Capital Account -- 12/6/11

­ Iran has issued a warning amidst rising tensions between itself, israel and the united states, that if sanctions are leveled against the persian nation, that oil would reach $250 a gallon. This is something that Wendy Sherman, undersecretary of state, warned about when harsh sanctions were passed by the senate last week. She said "there is absolutely a risk that in fact the pre ice of oil would go up, which would mean that iran would in fact have more money to fuel its nuclear ambitions, not less." Is this an example of wrong-headed thinking by the US and the West? What good will this do if china is still buying iranian oil? We ask economist stephen leeb what the effect of sanctions would be on the price of oil, and if this would actually work in Iran's favor. We also ask Dr. Leeb to comment on the similarities, or rather the differences, between the 1970's commodities and price inflation, and what we are facing in this decade. Will we see wage inflation, or will prices just increase for consumers, but stagnate for workers?
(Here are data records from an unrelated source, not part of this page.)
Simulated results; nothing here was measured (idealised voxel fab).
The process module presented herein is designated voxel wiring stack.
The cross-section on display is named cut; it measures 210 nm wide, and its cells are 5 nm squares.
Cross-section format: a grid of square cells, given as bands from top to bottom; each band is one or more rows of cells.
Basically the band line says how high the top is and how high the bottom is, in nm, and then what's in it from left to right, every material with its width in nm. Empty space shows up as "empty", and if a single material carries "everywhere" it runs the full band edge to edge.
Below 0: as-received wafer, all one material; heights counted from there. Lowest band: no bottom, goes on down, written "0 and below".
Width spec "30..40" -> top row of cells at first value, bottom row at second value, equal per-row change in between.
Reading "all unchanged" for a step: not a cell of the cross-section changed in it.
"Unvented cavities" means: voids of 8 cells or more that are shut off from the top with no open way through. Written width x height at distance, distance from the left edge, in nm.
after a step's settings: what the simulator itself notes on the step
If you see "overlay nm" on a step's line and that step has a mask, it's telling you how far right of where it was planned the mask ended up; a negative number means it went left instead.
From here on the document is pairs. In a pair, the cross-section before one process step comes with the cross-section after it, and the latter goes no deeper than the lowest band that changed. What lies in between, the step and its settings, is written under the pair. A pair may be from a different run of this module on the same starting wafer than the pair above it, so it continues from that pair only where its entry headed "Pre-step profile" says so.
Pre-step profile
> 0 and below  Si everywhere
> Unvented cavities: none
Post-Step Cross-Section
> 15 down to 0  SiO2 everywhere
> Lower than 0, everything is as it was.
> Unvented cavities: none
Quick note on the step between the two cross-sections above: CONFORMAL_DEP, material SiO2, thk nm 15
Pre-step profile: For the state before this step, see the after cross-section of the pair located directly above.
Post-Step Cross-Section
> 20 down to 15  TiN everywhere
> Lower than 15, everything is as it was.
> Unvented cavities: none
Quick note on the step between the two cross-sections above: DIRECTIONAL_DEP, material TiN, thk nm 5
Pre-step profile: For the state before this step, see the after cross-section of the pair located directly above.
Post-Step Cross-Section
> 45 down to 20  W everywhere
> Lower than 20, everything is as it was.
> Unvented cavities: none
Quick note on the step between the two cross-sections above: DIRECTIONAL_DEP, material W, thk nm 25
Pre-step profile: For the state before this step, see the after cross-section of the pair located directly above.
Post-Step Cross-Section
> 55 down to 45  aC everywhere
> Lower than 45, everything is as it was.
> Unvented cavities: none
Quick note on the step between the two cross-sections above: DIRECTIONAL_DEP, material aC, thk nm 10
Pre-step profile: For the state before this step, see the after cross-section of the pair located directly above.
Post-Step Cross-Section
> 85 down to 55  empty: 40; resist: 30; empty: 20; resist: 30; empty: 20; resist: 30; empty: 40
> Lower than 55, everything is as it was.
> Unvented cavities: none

 Of course, this all assumes that global growth will continue, but what about the possibility of a global slowdown, particularly a slowdown in China? If China slows down, what effect will this have on  commodities? Stephen Leeb argues that, although a hard landing
 in china would cause a drop in commodity prices, that this is not on the horizon. Lastly, we ask Stephen Leeb to comment on the events taking place in Europe, and what effect these could have on the US and Global economy. Will Germany stay in the Euro, and will the Eurozone survive in its current form?